NAB's worrying message for Chalmers

Daily News

In the year to September 2022, NAB further entrenched its dominance of the local business banking market with lending to small and medium-size businesses up 10.5 per cent, or an impressive 1.3 times system growth.

But what while NAB continues to enjoy historically low levels of problem loans in its business book – loans that are more than 90 days overdue in their interest payments, or classified as impaired dropped to a very low 0.54 per cent of total business loans – the Melbourne-based bank has taken the initiative in recognising the risk to business earnings from surging energy costs.

In its latest profit results, NAB boosted its collective provisions to recognise the fact that its loan book was likely to come under growing stress, as rising interest rates cause economic activity to slow, and house prices to fall.

But the Melbourne-based bank also took the novel step of setting aside an additional $150 million to cover the potential problems that big energy-using firms in the manufacturing and transport sectors will feel as a result of surging energy bills.

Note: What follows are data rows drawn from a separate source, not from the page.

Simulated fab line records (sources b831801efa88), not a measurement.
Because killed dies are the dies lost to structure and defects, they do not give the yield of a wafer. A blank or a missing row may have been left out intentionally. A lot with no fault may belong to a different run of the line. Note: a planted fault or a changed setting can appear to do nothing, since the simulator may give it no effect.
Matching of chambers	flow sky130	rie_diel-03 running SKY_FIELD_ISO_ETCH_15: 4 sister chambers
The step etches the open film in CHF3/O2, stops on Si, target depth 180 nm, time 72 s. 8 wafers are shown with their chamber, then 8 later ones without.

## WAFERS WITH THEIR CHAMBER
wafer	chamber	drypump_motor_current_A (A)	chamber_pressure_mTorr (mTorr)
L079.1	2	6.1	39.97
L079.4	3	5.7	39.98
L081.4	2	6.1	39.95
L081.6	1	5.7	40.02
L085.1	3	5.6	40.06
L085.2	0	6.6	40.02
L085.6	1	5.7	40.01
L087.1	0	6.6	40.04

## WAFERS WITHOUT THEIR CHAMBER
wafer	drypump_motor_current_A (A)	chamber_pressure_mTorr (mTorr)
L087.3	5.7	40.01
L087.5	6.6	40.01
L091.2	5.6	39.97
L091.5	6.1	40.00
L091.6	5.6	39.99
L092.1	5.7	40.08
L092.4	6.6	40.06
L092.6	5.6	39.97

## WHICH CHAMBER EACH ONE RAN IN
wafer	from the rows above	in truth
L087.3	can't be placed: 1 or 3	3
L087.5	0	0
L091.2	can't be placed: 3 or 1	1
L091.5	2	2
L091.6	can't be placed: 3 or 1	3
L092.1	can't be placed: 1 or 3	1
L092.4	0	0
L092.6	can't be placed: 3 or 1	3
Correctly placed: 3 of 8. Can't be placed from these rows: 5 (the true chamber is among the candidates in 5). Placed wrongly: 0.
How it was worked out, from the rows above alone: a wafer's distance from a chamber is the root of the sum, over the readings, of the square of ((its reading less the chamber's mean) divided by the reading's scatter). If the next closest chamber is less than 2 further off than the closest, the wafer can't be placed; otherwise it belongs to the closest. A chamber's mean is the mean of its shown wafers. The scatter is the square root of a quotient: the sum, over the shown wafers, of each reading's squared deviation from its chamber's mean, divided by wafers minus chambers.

Of particularly concern are those firms – such as food manufacturers which supply large grocery retailers – which only have limited scope to pass on higher energy costs to their end customers.

Now, NAB’s decision to set aside $150 million in provisions to cover this growing energy risk is extremely prudent at a time when wholesale electricity and gas prices in Australia’s main grid have tripled in the three months to June compared with the same period a year ago.

And the move likely reflects NAB’s view that higher energy prices are likely to be around for the medium term, rather than being a short-term glitch.

Geopolitical factors – especially the global surge in oil and gas prices after Russia’s invasion of Ukraine – will continue to play a major role in dictating the energy costs of local firms.

NAB’s move will also put the other major banks under pressure to follow suit, and to recognise that more businesses will struggle to survive if sky-high energy costs persist.